When I was employed as a show horse groom, had a huge 17.2 hands gelding come up behind me and bite me in the back. When I pulled loose he ripped my tee shirt open. So I spun around and hit him in the muzzle as hard as I could. That must have stunned him if my bruised knuckles were any indication, then I noticed his mouth was bleeding, followed by him spitting out a tooth cap on the tailboard. He had a gap in his smile until the tooth grew out, but never bit me again.

Another time a hackney pony stallion decided I was intruding on his space when it was necessary to repair his water trough valve. He grabbed me by the right wrist I used to block him, and clamped down. It took me squeezing and twisting his upper lip and muzzle with my left hand like a twitch to make him let go. For years I had a the crescent impression of his dental arch embossed into my wrist, as a reminder that it's a good thing horses have relatively flat incisors, and that the vet pulls their wolf teeth. Thereafter, I locked him in the stall before working in the paddock.

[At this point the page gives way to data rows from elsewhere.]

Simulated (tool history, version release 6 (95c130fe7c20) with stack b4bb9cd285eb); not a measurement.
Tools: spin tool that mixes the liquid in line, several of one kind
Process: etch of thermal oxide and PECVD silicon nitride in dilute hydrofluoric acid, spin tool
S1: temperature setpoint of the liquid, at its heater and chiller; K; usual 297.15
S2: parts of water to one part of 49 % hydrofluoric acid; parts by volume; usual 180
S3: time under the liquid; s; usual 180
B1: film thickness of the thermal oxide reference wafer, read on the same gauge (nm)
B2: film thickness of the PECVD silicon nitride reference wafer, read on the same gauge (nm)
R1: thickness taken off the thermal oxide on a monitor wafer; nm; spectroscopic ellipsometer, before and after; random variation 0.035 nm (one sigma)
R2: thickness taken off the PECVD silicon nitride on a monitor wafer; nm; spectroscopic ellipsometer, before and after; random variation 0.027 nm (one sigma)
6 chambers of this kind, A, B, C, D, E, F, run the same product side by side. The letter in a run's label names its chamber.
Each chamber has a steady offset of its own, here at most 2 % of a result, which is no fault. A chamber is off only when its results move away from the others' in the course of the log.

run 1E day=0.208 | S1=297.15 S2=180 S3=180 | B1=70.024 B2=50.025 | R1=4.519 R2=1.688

When driving to work there was a house I had to pass by on a narrow country lane. Every day a really vicious large black dog would run out and chase my car, until one day I was riding my motorcycle it ran out and grabbed my pant cuff and nearly pulled me off the bike. Next day, it came at my car again, so I reached down and grabbed the fire extinguisher, and emptied the entire load of dry powder on the dog, which disappeared in a cloud of white sodium bicarbonate. This of course, cooled the dog's ardor immediately, and he reversed course yelping back to the porch. Thereafter, that dog was no longer seen on the porch, but could be heard barking behind a solid fence.